Half-built tunnel shell under construction. — Construction of the AWT in April 1943. The facility would be up and running in eight months.

The NACA designed its unique Altitude Wind Tunnel (AWT) during World War II specifically to study the performance of aircraft engines in realistic simulated flight conditions.

Overview

As World War II intensified in January 1941, Chief National Advisory Committee for Aeronautics (NACA) Physicist Dr. Edward Warner stated, “The difference between freedom and subjugation is the difference between 400 miles per hour and 350 miles per hour; the difference between flying at 30,000 feet and 20,000 feet; the difference between twenty guns and four guns; the difference between a good engine and one that is not good.” German aircraft, at that time, outperformed those produced in the United States. This disparity stemmed from the United States’ lack of attention to engine technology.

The NACA created the Aircraft Engine Research Laboratory (AERL) and its Altitude Wind Tunnel (AWT) in the early 1940s to rectify that situation. The AWT was the most complete facility for testing full-scale engines prior to production. AERL Executive Engineer, Carlton Kemper, stated at the time, “[The] AERL is unique in having the only altitude wind tunnel in the world. We can expect that this one research tool will give answers to the military services that will more than offset the cost of the laboratory.”

Documents

Girding for War chapter from Engines & Innovation (1991)
Before Pearl Harbor chapter from Model Research (1985)
AWT—A Tunnel for Engines from Wind Tunnels of NASA (1981)

Need for Altitude Testing

Congress established the NACA in 1915 to coordinate the nation’s aeronautical research. In 1918 the NACA created its own research laboratory at Langley Field, Virginia. The laboratory specialized in aerodynamics and largely left propulsion to industry. For instance, researchers used its Propeller Research Tunnel, built in 1927, to study drag caused by engine protuberances and propellers, but not the engine’s actual performance. Engine performance is affected by the cold temperatures and low air pressures found at higher altitudes. Engine designers need tools to study these issues. The National Bureau of Standards performed some altitude testing of its Liberty engine in 1917, but, in general, often dangerous flight tests were the only method of studying an aircraft engine in flight conditions.

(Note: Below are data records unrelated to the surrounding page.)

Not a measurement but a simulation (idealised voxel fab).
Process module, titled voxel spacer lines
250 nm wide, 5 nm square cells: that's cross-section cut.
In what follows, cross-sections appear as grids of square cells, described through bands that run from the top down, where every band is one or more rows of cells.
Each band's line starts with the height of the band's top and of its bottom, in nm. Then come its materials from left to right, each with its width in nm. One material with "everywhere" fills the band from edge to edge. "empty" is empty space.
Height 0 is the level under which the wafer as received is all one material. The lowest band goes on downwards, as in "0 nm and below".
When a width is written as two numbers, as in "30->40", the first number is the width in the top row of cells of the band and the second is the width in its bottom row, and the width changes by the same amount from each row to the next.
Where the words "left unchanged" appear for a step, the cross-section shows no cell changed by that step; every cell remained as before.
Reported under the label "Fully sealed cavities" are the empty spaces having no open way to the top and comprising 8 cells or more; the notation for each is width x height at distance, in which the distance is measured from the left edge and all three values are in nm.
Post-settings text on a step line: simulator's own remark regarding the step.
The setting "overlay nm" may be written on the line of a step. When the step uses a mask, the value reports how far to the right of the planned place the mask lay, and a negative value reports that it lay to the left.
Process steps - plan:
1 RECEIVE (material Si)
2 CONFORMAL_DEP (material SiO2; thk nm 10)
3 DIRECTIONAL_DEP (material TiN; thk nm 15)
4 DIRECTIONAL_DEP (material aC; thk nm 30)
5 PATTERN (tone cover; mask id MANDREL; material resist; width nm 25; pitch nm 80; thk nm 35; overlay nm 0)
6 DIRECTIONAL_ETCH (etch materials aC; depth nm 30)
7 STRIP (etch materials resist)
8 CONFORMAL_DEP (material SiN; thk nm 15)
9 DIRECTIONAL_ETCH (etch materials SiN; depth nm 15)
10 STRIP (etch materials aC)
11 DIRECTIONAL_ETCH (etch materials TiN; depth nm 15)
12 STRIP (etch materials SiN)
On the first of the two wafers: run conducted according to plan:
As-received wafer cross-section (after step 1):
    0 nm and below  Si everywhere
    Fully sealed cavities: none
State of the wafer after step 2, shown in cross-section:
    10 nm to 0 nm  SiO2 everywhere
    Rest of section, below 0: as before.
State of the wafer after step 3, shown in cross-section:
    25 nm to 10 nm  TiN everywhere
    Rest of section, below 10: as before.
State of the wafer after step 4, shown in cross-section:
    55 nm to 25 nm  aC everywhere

Nonetheless, the NACA made a number of key technological contributions that helped produce a robust United States aviation industry during the inter-war period. While the nation invested its energy into producing large quantities of aircraft, the Europeans spent their limited funds on aeronautical and propulsion research. By the late 1930s European aircraft employed liquid-cooled engines and began the development of the jet engine. Their aircraft, though fewer in number than the U.S., could fly higher and faster.

In the late 1930s, the NACA discovered the extent of the German aeronautical research program and initiated plans to create two new research laboratories. The Ames Aeronautical Laboratory would study high-speed flight, and the AERL in Cleveland, Ohio would concentrate on engines and propulsion technology. The AERL, now the NASA Glenn Research Center, included engine test stands, research aircraft, fuels and chemistry labs, and a massive wind tunnel designed to study full-scale aircraft engines in an altitude environment.

Documents

Fuselage in test section of Langley wind tunnel. — Langley’s Propeller Research Tunnel (1928).

AERL site model. — Model of the NACA’s AERL, then under construction. The AWT is visible near the center of the image (1942).

Drawing of AWT high-bay area with aircraft suspended. — Illustration of the hoisting of a full-scale aircraft into the AWT’s test section (1944).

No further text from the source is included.